Templeman commits to new Peel domestic violence refuge

New refuge to be delivered: Pat Thomas House chairwoman Jill Mather, Mandurah MP David Templeman, Pat Thomas executive officer Jill Robinson and board member Lyola Burns. Photo: Supplied.
New refuge to be delivered: Pat Thomas House chairwoman Jill Mather, Mandurah MP David Templeman, Pat Thomas executive officer Jill Robinson and board member Lyola Burns. Photo: Supplied.

Mandurah MP David Templeman has announced the state government will establish a new women’s refuge in Peel after Pat Thomas House, the only service in the region, raised the alarm about the number of women in need being turned away.

Labor had committed to building two new refuges during the March state election campaign as part of its domestic violence policy, but had not said where in Western Australia the services would be located.

Mr Templeman said Peel was in desperate need for more services.

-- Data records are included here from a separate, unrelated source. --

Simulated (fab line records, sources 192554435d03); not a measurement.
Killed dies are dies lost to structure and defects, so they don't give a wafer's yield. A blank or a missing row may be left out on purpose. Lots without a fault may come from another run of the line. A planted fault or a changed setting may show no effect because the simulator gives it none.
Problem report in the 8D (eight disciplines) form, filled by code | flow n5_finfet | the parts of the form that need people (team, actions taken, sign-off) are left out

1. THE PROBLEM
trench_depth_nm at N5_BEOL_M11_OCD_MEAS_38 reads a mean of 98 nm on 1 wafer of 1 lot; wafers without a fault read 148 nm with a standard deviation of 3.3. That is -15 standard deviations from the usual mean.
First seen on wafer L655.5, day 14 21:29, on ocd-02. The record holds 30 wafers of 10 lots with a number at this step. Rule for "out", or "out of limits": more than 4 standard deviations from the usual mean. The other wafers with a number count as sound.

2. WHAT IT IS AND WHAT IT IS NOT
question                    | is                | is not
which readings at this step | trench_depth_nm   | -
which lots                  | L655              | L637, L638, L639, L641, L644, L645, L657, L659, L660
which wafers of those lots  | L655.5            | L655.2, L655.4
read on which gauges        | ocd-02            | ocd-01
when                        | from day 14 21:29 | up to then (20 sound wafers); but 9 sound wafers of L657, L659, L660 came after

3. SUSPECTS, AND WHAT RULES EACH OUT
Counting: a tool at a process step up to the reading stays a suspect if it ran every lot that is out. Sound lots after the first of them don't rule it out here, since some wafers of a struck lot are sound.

“WA Labor in the lead up to the election recognised the increasing rates of domestic violence and the terrible effect it is having on local families,” he said.

“That’s why we committed to the construction of a women’s refuge in the Peel region to better address the increase and diversity of families seeking assistance.

“This is a priority for the government and the scope of this project is being developed and will be delivered as soon as practicable.”

Mr Templeman said the new government was also delivering on its commitment to spend an extra $1 million over four years on counselling for families and children who have been victims of domestic and sexual assault, to be provided through Allambee Counselling Services.

On Friday, Pat Thomas House, called on the Labor government to prioritise a new women’s refuge as demand in the region soared, with 30 women and 60 children turned away a month and the number of families seeking shelter expected to rise 40 per cent by this time next year.

Pat Thomas House executive officer Jill Robinson said a new refuge was desperately needed to ease the pressure on the service.

“With police currently attending seven to 10 incidents of domestic violence a day in the Peel region, the service cannot meet demand, and many local women are being forced to return to violent partners or move out of the area from supports as they have no other place to go,” she said.

The service’s chairwoman Jill Mather urged the state government to prioritise a new women’s refuge for Peel.

“The current refuge is more than 30 years old and has several structural problems, with thousands of dollars continually spent on maintenance and upkeep, money which would be better spent on services for the women and children accessing this service,” she said.

Labor also pledged an extra $100,000 for Pat Thomas House during election campaign to help with renovations and upgrades to facilities.